Have you noticed? When people clear the air they change the oxygen level in the room, making it easier for everyone to breathe. They earn the respect of others who become more open to their influence.
With so much to gain, why don’t we do it more often? I believe that the fear of looking bad, not being liked, retribution and hurting people’s feelings are fears that commonly hold us back from having authentic conversations.
Case study in how to clear the air
A brilliant consultant, Carlos, participated in one of our courses several months ago. He intimidated his teammates with his quick, analytical barbs and condescending tone. He was a corrective bore. He lacked true influence within the company since no one wanted to work with him.
In the first half of the course, Carlos was flat and dismissive as though the entire ordeal was a waste of his time. He kept his head down and doodled while his teammates gave their presentations. He rolled his eyes, checked his smartphone and turned his back to the presenters.

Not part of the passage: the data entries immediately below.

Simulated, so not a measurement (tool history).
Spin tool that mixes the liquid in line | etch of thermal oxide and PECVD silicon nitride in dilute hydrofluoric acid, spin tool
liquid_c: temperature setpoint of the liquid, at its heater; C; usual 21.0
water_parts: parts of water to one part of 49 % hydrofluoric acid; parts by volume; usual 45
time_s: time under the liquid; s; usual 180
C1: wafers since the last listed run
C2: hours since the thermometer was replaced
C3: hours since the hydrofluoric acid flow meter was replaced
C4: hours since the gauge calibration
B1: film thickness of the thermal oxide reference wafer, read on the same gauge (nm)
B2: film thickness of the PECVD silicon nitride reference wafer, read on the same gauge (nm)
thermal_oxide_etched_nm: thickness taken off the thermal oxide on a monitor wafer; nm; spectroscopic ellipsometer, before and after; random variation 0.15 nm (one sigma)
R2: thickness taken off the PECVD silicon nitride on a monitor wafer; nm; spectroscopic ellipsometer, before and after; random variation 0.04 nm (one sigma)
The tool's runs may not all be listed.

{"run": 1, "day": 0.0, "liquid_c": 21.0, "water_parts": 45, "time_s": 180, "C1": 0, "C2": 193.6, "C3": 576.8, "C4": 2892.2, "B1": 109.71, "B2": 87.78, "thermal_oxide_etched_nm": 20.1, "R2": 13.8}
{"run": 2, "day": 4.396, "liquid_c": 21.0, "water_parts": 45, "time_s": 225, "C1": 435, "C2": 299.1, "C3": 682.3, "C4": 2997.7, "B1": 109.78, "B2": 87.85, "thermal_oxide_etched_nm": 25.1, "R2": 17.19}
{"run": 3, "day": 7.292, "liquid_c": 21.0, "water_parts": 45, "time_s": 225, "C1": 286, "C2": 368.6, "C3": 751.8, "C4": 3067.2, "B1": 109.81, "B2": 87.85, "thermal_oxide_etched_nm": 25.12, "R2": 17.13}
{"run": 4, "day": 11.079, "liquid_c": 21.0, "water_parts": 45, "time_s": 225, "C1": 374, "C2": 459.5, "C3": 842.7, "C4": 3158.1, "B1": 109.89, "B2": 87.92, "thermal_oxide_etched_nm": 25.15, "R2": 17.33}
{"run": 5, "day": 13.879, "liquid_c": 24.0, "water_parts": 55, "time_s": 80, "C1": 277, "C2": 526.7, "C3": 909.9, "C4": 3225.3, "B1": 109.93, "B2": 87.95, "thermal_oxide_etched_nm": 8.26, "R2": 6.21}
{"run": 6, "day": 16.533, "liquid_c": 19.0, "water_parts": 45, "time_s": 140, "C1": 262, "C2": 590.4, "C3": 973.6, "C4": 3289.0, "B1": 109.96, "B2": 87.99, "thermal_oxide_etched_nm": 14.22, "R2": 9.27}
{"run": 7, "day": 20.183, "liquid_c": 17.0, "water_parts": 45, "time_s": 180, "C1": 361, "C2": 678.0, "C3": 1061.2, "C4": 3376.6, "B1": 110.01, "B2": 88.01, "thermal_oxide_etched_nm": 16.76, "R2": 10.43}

During the private video review, I asked Carlos, “How do you feel about being in this workshop?”
He mustered an appropriate response, “Fine. It’s good to learn tips and techniques.”
“I ask because you appear to be in pain.” Carlos was surprised—even puzzled. For the next few minutes I had his wide-eyed attention. I gave him specific examples of his non-verbal communication and asked, “What do you think this communicates to your teammates?”
His eyes filled with tears. I got the feeling that no one spoke to Carlos this way. He let his guard down long enough to allow all the posturing and the nonsense to fall away.
For the rest of the course he was softer. He was more engaged. In his final presentation he allowed himself to be vulnerable.
His teammates responded. They listened. They were more open and accepting.
To be fair, this kind of dialogue is easier for me because it’s my job. But if you are going to influence others, you are obligated to say something real in the midst of the sea of inauthentic communication we live and work in.
Leaders thoughtfully challenge assumptions and decisions when they disagree. Leaders trust their experience and their intuition in crucial moments of choice. They make simple statements that draw on common sense and seem obvious once they are stated.
Seven ways to clear the air
If you are going to “play big,” you must be willing to engage people in high-stakes conversation.
When something happens that threatens a relationship what do you do? Instead of blaming, beating around the bush or being passive-aggressive, you can restore influence, trust and respect using these tips:
- Check your motive. Gather yourself up. If you want to blame someone, save it. If you intend to change something for the better, request a face-to-face meeting
- Get right to it. Tackle the hard stuff first, directly. Carl Jung believed that when you name something, you initiate change. Begin with, “Here’s the issue I’d like to talk about…”
- Be specific. When giving feedback, talk about specific behavior. Don’t sugarcoat or generalize
- Accept discomfort. A few minutes of discomfort is worth a great outcome. Express your feelings around the behavior
- Own your part. Nothing happens in a vacuum. “Here’s how I have contributed to the situation…(be brutally honest)
- Name the threat. Clarify what the loss of trust means to the team and state your desire to resolve this issue
- Listen. Invite the individual to respond and participate in moving forward. Listen and remain emotionally and intellectually open to the conversation
Who is your Carlos? There is a chance that you will be the only person who has ever told your colleague, client or employee that they are in their own way and keeping themselves from influencing the future.